Symmetrization (where we start seeing ghost samples)

In words...

The symmetrization Lemma is one of the major tools needed to derive VC error bounds. It is based on the introduction of a ghost sample, i.e., an additional but virtual sample of data. With this ghost sample, we can bound the probability of having a large error between the empirical and expected risks via the probability of having a large error between the empirical risk computed on the training sample and the one computed on the ghost sample.

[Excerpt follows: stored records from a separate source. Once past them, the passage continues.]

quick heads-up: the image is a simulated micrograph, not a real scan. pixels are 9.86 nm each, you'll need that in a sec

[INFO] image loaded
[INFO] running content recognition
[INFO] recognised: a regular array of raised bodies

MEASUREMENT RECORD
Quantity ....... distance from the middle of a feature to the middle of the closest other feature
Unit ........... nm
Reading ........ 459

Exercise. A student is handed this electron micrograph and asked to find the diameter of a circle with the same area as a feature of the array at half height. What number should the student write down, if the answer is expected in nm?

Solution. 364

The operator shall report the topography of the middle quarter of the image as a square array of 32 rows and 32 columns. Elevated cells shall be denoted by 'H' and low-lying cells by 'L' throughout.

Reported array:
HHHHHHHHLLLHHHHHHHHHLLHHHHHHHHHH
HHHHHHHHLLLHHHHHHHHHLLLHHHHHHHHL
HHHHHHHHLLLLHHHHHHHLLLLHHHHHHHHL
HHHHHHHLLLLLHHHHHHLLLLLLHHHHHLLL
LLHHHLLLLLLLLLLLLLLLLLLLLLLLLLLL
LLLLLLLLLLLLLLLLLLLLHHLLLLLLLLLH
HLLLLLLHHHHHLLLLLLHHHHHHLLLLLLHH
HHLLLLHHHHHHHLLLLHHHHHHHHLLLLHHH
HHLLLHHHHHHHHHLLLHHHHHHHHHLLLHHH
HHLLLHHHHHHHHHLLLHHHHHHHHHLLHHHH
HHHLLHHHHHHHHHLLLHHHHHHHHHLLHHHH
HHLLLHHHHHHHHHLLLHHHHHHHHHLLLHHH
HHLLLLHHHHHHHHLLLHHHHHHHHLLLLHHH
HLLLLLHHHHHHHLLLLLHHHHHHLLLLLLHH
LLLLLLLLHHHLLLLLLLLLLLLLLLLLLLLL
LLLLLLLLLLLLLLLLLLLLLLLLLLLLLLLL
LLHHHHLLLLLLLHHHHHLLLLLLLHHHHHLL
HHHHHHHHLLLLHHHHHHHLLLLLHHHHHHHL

Therefore, after applying the symmetrization Lemma, one is left with the task of bounding a quantity that only depends on the output of classifiers on two samples, i.e., for which capacity measures based on the projection of the function class on the sample can be used.

In pictures...

In maths...

Consider a ghost sample $$ D^\prime = \{ (X_i^\prime, Y_i^\prime)\}_{i=1}^N $$ of $N$ independent and identically distributed copies of $(X,Y)$. Then, the symmetrization Lemma states that

For $N\epsilon^2 \geq 2$, $$ P^N \left\{ \sup_{f\in\F} |R_{emp}(f) - R(f)| \geq \epsilon \right\} \leq 2 P^{2N} \left\{ \sup_{f\in\F} |R_{emp}(f) - R_{emp}^\prime(f)|\geq \frac{\epsilon}{2} \right\} , $$ and $$ P^N \left\{ \sup_{f\in\F} (R(f) - R_{emp}(f) ) \geq \epsilon \right\} \leq 2 P^{2N} \left\{ \sup_{f\in\F} ( R_{emp}^\prime(f) - R_{emp}(f) )\geq \frac{\epsilon}{2} \right\} , $$ where $R_{emp}^\prime(f) = \frac{1}{N} \sum_{i=1}^N \I{f(X_i^\prime) \neq Y_i^\prime}$ is the emprical risk computed on the ghost sample $D^\prime$.

Here, $P^N$ refers to the product probability over the $N$ random pairs of the training sample $D = \{(X_i, Y_i)\}_{i=1}^N$, while $P^{2N}$ refers to the product probability over the $2N$ random pairs of the sample $DD^\prime$ obtained by concatenation of the training and ghost samples.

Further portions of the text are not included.